# TXAI - Final Project

**Students:** Victor Barreiro - Maximiliano Hormazábal

## Install dependencies

*Install requirements.txt*

## Import Dependencies

In [1]:
#Import own functions
from txai_utils import *

# Libraries
import time
import pandas as pd
import numpy as np
import transformers
import shap
from transformers import AutoModelForSequenceClassification, AutoTokenizer
from transformers import DataCollatorWithPadding, TrainingArguments, Trainer
from datasets import load_dataset, Value, Features, ClassLabel, load_metric
import torch
import torch.nn as nn

# To train an unbalanced model we have to overwrite the trainer class and create
# a custom trainer that takes into account the unbalance (ratio between the classes)

class CustomTrainer(Trainer):

    def compute_loss(self, model, inputs, return_outputs=False):
        labels = inputs.get("labels")
        # forward pass
        outputs = model(**inputs)
        logits = outputs.get('logits')
        # compute custom loss
        weights = torch.tensor(cw, dtype=torch.float32).to('cpu:0')
        loss_fct = nn.CrossEntropyLoss(weight=weights)
        loss = loss_fct(logits.view(-1, self.model.config.num_labels), labels.view(-1))
        return (loss, outputs) if return_outputs else loss

## False Claims Model

### Training a Distilbert-Base-Uncased

In [3]:
csv_path = './data/fact_check_bool.csv'
df = pd.read_csv(csv_path, sep=",")

# Set the name of the file containing the dataset to be used
data = csv_path
text_column = 'claims'
target_column = 'veracity'
pretrained_model = 'distilbert-base-uncased'

cw = {k:(max(dict(df[target_column].value_counts()).values())/v) for k,v in dict(df[target_column].value_counts()).items()}

counts = [dict(df[target_column].value_counts())[0], dict(df[target_column].value_counts())[1]]
n_samples = counts[0] + counts[1]
n_classes = len(counts)
class_weights = [n_samples / (n_classes * n_samplesj) for n_samplesj in counts]
cw=class_weights

# Load the tokenizer to be used for processing the text data
tokenizer = AutoTokenizer.from_pretrained(pretrained_model) 

# Define the features of the dataset
features = Features({text_column: Value('string'),
                     target_column: ClassLabel(names=['0','1'])})

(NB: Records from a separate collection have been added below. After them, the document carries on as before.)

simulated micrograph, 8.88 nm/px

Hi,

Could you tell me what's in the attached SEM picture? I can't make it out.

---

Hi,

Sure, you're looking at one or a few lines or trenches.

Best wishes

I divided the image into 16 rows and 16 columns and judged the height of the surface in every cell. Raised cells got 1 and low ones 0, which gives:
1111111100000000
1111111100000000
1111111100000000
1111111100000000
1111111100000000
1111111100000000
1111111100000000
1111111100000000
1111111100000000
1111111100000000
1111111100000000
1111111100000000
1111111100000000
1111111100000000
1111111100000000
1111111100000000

# Load the dataset from the CSV file using the Hugging Face library
dataset_raw = load_dataset('csv', data_files=data, delimiter=',', features=features)["train"]

# Shuffle the dataset randomly and split it into training and testing sets
dataset = dataset_raw.shuffle(seed=42).train_test_split(test_size=0.15)

# Transform the dataset by mapping the 'veracity' column to a new column called 'labels'
# The 'veracity' column is then removed from the dataset
dataset = dataset.map(lambda examples: {'labels': examples[target_column]}, remove_columns=[target_column])

# Tokenize the text data in the dataset using the tokenizer loaded earlier
# The tokenized dataset is created by mapping the original dataset to a new dataset, with the text data being tokenized in the process
# The `batched=True` argument indicates that the dataset should be processed in batches to improve performance
tokenized_dataset = dataset.map(lambda x: tokenize_function(x,tokenizer=tokenizer,colname=text_column), batched=True)

# Create a data collator, which is used to prepare the input data for training the model
# The data collator is created using the tokenizer loaded earlier
data_collator = DataCollatorWithPadding(tokenizer=tokenizer)

# Load the pre-trained DistilBERT model for sequence classification
# The `num_labels=2` argument specifies that the model should be trained to classify the text data into two labels: true (label '1') or false (label '0')
model_bool = AutoModelForSequenceClassification.from_pretrained(pretrained_model, num_labels=2)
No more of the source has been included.